Open trusktr opened 4 years ago
No problem. On the contrary, thank you for so many issues. Actually, I described it in detail in docs why do we need this behavior. Thank you for the issues ^_^.
Say, in my project which is soundly type checked by Hegel I'd create a user space type MyVector
and allow only the operations not leading to a sparse array. What is not currently possible (AFAIK) in the user space is expressing the connection between i
and the nums.length
. On the other hand, the simple use of the for of
loop might help avoiding the mess with i
🙃
const numbers: Array<number> = [1, 2, 3];
let intSequence = "";
numbers.length = 5;
for (let i = 0; i < numbers.length; i++) {
// TypeError: Cannot read property 'toFixed' of undefined
intSequence += numbers[i].toFixed();
}
This example actually has the wrong behavior.
Assignment to numbers.length
should change the type of numbers
to Array<number | undefined>
Changing the length
field is turning a normal array into a "holey array"
A for loop should "just work" TM without an if check in the body, if the array type is "refined" into the larger type of Array<T | undefined>
upon assignment of length
aka "continous array" => "Holey array" then you can still make for
loops work.
someArray.length = 0
You can make an exception that assigning the NumberLiteral 0
to .length
does not convert it into a "holey array" since it truncates to an empty array of type Array<number>
@Raynos you never know where in the code this assignment may happen, it may happen not only in current scope. That's why we need that check
This is correct. An array can be mutated in the body of a for loop which invalidates safe access.
I guess bounds checking is hard :( ( https://go101.org/article/bounds-check-elimination.html ).
There is no way to avoid this check, unless we go into the realm of dependent types
Would the following be ok ?
for (let i=0; i<nums.length; i++) {
const n = nums[i] // must be a number
// Arbitary statements that do not reference the `nums` identifier.
}
Aka a loop from 0 to len and the only reference to nums
in body of the loop is nums[i]
Any other method call on nums
would invalidate type nums[i]
is known to not be undefined
.
I guess that does require lookahead in the type checker and a two pass check over the body of the loop
It's a real shame javascript does not have for (const value, index of nums)
syntax -.-
Sometimes you need access to the index of the loop and doing for (const [index, value] of nums.entries())
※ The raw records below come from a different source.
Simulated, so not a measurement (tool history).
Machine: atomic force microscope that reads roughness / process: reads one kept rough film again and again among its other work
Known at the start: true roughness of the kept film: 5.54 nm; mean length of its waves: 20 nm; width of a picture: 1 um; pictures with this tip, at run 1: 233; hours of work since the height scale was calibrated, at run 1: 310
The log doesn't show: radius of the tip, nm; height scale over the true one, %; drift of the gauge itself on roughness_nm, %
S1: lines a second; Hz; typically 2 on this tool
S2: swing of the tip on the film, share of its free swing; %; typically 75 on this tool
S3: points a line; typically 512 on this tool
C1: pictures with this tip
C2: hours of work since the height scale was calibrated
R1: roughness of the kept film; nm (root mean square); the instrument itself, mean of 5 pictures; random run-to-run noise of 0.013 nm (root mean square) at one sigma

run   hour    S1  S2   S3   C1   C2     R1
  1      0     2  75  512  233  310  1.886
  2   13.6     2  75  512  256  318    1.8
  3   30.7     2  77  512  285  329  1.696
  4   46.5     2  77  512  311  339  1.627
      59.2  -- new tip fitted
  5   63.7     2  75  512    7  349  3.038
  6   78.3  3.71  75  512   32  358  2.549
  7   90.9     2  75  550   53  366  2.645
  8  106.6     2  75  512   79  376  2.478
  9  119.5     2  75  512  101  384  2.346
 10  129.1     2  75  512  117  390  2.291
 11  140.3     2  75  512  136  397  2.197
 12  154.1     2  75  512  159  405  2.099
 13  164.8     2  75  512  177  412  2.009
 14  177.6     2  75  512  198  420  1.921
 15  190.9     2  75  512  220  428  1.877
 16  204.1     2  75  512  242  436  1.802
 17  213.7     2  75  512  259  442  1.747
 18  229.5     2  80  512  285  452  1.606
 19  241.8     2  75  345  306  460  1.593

allocates a temporary array and has destructuring overhead.
I guess the same behavior
The bounds check is one issue, but there is another deeper one: the “holey” arrays. For a JS developer a value of type ‘Array’ can always have holes in it. I always expect hidden ‘undefined’s to be there while not ever checking this case in the my everyday programming life 🤦♂️😅
Would it be useful to have two inbuilt types Array
and SparseArray
to represent this ?
Would it be useful to have two inbuilt types
Array
andSparseArray
to represent this ?
I also like the idea of having two distinct types here. Following the rule of the least surprise I'd say that the Array
type should stay sparse by default and a more refined NonSparseArray
(or Vector
) can be a nice addition to the standard type library.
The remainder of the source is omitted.